Can You Speak in Baby Talk?
The Montgomery County Commissioners' meeting on Wednesday got infantile.
"Can you speak in baby talk?"
These words were uttered by a reporter of a large metropolitan newspaper at the Montgomery County Commissioners meeting on Wednesday. I had visions of the E-Trade baby giving a report on the county's 911 radio system.
The baby-talk question was asked in response to a report of a county engineer who is working on the emergency radio system in Montgomery County.
In terms even a newspaper reporter can understand – Montgomery County has a problem with its radio system.
It is old. It is so old the manufacturer does not make the parts to keep it running anymore. The concern is the backup systems may not be stable enough to carry the load for an extended period of time.
As an IT consultant, I know it is a dangerous situation for any company to run with equipment for which you cannot easily get replacement parts. This puts any company at risk.
With county emergency services – we are talking 911 here – it means people’s lives are at risk.
I know this not because I have special superhuman powers of deduction and my x-ray vision reaches through the internet (you have nice cheekbones), but because I have attended other Montgomery County Commissioner meetings as well as my township meetings where this has been discussed and reported on.

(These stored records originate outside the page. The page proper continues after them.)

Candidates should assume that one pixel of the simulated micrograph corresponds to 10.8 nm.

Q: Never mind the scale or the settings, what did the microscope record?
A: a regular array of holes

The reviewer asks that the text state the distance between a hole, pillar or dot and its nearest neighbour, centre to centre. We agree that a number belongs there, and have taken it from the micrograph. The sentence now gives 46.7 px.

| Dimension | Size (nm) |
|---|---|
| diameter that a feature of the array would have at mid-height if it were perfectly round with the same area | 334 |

This issue has been discussed since the beginning of the year. Today was at least the second time nearly every police department sent a representative to the county commissioners meeting to get the commissioners to act. (And they did act – please refer to David Powell’s story for the real detail.)
It is not the first time I have been to a country commissioners meeting where a reporter asks questions with no knowledge of the issue and does not have the facilities to receive a response. Had this reporter been prepared for the meeting by reading up on this issue or maybe some of the technical aspects of the difference between an analog or digital radio system she would have been able to at least have some understanding of what the engineers are presenting and why.
These county employees are more than happy to talk off-line to give a reporter – or for that matter any citizen – an idea of what they are doing. These are people who are proud of the job they do.
(During the meeting my mind kept drifting back to the Baby Talk comment. I imagined a disco ball descending from the ceiling of the board room with Barry White music being turned up and the three commissioners dressed in Hugh Heffner bathrobes going up to the reporters and… Oh, sorry.)
It is not the first time a print reporter has sat in the front of the room and drove the entire proceedings to a screeching halt with comments that don’t make sense.
For instance, in another exchange with the country employee, the large metropolitan reporter questioned the engineer’s honesty. Almost immediately Chairman Matthews jumped to the defense of the county employee stating in no uncertain terms that the reporter could not question the honesty of the employee. The reporter responded with a curt – “That’s my job.”
I started thinking about her job, as I am also "reporting" on the proceedings. I am a little different since I am writing opinion or analysis, but I want it based in facts. So I go to these meetings and ask a question or two also – sometimes as a citizen and sometimes as a columnist. One of the great things about the time we live in is that you can actually see which reporters are doing a good job because the county broadcasts the meeting on cable systems. You can compare what they write to what actually happens at these meetings.
The way this reporter is doing her job is hurting all of us. At what point are we allowed to turn on the people who serve us? For what reason would the guy who is trying to get the best emergency service system for all of us do something stupid with the measure of respect we give to everyone? Do we go up to the guy putting the lettuce out in the local supermarket and question his integrity to his face? What gives reporters this inflated sense of self that they can bully people around with nothing to back them up?
Look, if the reporter has proof of something that is one thing, but do you really think if a guy is on the take he is going to whither from a question from someone who is sitting in a public commissioners meeting asking for things to be translated into baby talk?
(Sorry, I just had a vision of Bruce Castor handing pacifiers to the reporters.)
Later in the meeting another reporter from a much smaller newspaper worked her magic. She accused the chairman of the commissioners of political grandstanding after the chairman spent about a minute singing praises to a high level employee who did a really good job on an unpopular issue. The employee took a lot of heat with grace during the summer and accepted his boss’ praise with class.
The reporter – not to see anything nice done – accused the board of playing some sort of election year games by passing a resolution saying some employees are doing a good job. She said they have never done this before, at which point the chief of staff produced papers showing that the commissioners did the exact same thing last year.
Here's the irony – the reporter in question attends all the meetings and obviously cannot recall what happens at them – even AFTER furnished with proof. There is something lacking in a person when they make an accusation, are shown proof the accusation is false, and then keeps on going without a blushed face or apology. Talk about being somewhere but not being there.
We have a lot of problems in this country. Yes, trust in the government is one of them, but unprepared newspaper reporters abusing those who serve us – with no proof of malfeasance – may be part of the reason we are paranoid of both the government and the media.
(Darn it – now i have Paul Anka's version of "Having My Baby" repeating in my head.)